Gladstone and the Irish Nation

By J. L. Hammond | Go to book overview

CHAPTER XXIX
THE PARNELL COMMISSION

In the autumn of 1885 Lord Richard Grosvenor was occupied in two transactions, the combination of which must make a strange impression on anybody who has followed the events of the time. He was corresponding, as we have seen, with Mrs. O'Shea, partly about Parnell's plans, partly about finding a seat for O'Shea; at the same time he was corresponding with a gentleman of the name of Pigott who had asked him to find money for the publication of a pamphlet called Parnellism unmasked. For the last three years Pigott had been supplying anti-Irish papers in England with articles attacking Parnell, and this pamphlet attempted to give its full concentrated effect to the energy that had been dispersed over these several publications. Grosvenor ended by putting Pigott into touch with a young man named Houston, a gentleman who had been on the staff of the Times correspondent in Dublin, and was at this moment secretary of a body called The Irish Loyal and Patriotic Union.

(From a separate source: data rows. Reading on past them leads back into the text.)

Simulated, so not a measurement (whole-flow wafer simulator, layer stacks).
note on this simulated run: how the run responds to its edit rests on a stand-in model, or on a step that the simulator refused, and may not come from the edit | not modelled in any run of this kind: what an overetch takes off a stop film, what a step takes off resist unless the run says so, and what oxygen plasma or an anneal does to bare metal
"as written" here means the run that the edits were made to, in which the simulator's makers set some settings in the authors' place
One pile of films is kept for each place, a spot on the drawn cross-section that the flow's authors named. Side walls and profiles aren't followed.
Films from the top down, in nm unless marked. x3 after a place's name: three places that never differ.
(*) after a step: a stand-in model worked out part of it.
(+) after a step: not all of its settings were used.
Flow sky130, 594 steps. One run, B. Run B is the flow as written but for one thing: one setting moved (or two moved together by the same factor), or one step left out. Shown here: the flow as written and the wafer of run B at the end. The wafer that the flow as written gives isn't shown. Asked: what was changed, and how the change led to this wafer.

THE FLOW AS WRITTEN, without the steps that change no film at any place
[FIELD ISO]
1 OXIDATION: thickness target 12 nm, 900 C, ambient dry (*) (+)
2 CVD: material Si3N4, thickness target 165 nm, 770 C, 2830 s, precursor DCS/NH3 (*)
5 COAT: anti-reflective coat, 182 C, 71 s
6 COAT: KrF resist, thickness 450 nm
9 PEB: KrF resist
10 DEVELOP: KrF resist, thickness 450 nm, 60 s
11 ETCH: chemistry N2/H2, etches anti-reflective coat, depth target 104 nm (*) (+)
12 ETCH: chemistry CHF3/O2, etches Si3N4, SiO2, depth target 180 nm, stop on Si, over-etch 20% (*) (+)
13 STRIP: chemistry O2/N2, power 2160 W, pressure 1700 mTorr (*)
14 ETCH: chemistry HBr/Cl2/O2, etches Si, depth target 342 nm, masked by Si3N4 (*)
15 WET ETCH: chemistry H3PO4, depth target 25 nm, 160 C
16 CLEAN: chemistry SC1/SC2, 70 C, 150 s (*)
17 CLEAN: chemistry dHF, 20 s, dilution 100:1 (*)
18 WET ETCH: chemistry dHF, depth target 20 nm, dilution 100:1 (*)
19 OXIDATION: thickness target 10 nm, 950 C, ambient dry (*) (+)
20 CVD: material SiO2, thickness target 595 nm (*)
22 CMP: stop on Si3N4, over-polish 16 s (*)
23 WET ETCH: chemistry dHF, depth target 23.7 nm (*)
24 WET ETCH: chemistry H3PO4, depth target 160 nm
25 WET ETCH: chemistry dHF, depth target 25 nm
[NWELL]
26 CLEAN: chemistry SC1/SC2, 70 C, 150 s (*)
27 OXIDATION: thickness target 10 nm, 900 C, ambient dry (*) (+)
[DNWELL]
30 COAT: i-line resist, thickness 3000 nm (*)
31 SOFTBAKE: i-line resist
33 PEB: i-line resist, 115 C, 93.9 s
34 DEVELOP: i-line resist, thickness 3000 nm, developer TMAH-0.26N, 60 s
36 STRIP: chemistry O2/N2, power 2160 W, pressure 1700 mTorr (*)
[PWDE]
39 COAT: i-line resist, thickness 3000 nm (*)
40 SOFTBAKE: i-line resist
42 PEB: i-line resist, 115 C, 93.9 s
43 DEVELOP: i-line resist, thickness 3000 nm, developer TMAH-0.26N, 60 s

Houston saw pretty soon that to treat Pigott merely as a man of letters was to waste him. For Pigott had had a long and interesting career, in the course of which he had been Fenian and anti-Fenian, Leaguer and anti-Leaguer. Almost his first success in the world of blackmail and plot where he was most at home had been in drawing money out of poor Butt by threatening to set the Fenians on him in all their fury. Since that time he had sponged on men of all parties, intrigued with men of all parties, and he had known everybody who was to be known in the revolutionary movement, in Ireland or the United States. He was just the man to dig out secrets.